I’ve been in school for about 3,600 days. That’s 28,800 hours of school from pre-K-11th grade.
In these hours of schooling, I’ve been in project-based classes, lecture-based classes, and everything in between. As a rising high school senior nearing the end of the pre-K through 12th-grade conveyor belt, I believe that the most meaningful classroom experiences emerged from teachers making a point of connecting me to the world outside.
Recently, the roles switched, and for the first time, I became a teacher. I taught pre-k/kindergarten students in a program for low-income children run by Avance North Texas and taught third- through fifth-grade students at a camp run by United to Learn. At both, I taught children and helped design the curriculum.
Through my experiences as a student, teacher, and curriculum designer, I learned that all students are actively engaged when learning experiences are interactive and connected to the real world.
I vividly remember sitting on the floor of a colorful classroom, surrounded by energetic pre-kindergartners, and shifting my attention towards 3-year old Alison. It was time to learn about plants and her face lit up as I pointed to the long, green sticky base of the first flower.
“Stem!” she exclaimed. We then explored the plants around the building with gusto.
A few weeks later, I sat in yet another classroom, but with a different set of slightly older children. This time, third- through fifth-graders were working on STEM-focused activities designed by me. When building bridges out of popsicle sticks, we asked questions like “How can we improve our design?” and “Why did the other group’s structure collapse?” We even had one group build a bridge that could hold 100 books.

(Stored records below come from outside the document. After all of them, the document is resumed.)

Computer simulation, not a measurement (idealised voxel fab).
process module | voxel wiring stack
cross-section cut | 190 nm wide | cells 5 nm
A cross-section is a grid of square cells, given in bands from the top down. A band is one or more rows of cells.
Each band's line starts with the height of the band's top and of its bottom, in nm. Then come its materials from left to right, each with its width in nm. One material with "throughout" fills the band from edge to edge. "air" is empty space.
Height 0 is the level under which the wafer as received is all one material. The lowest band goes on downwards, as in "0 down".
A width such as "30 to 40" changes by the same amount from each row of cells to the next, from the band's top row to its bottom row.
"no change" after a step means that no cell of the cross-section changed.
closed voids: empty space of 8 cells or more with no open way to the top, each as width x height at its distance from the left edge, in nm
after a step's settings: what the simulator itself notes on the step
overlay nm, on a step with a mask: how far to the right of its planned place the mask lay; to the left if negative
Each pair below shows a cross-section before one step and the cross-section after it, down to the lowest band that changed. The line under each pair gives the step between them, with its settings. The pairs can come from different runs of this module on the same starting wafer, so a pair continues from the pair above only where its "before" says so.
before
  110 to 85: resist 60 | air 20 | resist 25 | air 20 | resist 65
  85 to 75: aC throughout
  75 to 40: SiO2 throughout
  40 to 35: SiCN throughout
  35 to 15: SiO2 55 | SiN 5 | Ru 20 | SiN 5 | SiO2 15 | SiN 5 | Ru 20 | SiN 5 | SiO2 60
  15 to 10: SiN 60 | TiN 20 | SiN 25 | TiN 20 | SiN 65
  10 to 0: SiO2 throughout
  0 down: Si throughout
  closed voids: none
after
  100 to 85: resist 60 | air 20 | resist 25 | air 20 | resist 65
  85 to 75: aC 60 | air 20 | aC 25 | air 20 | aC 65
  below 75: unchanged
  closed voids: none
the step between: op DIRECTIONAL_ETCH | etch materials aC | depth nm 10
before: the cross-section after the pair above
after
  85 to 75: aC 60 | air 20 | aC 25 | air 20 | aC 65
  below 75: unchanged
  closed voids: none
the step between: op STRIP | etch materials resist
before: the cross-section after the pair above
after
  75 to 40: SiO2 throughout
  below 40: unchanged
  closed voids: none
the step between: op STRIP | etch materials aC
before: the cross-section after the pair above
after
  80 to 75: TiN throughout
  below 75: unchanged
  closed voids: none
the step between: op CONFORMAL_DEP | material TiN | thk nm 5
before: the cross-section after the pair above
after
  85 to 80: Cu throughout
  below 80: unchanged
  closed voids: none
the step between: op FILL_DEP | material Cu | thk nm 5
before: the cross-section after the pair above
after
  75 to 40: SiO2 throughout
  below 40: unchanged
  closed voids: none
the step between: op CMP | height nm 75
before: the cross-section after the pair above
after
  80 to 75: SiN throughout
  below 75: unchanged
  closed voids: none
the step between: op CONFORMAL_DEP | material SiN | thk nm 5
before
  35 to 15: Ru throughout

What I’ve learned from my summer is that it’s a myth that one needs expensive technology and field trips to have meaningful, real world-based experiences. All I needed were plants, popsicle sticks, and books to spark more excitement in children than any test or worksheet would have.
It pains me to hear adults complain about how kids these days are not intellectually curious. We love the real world. So, as 155,000 students and 10,000 teachers go back to school in Dallas ISD alone, let’s connect learning at school to the real world.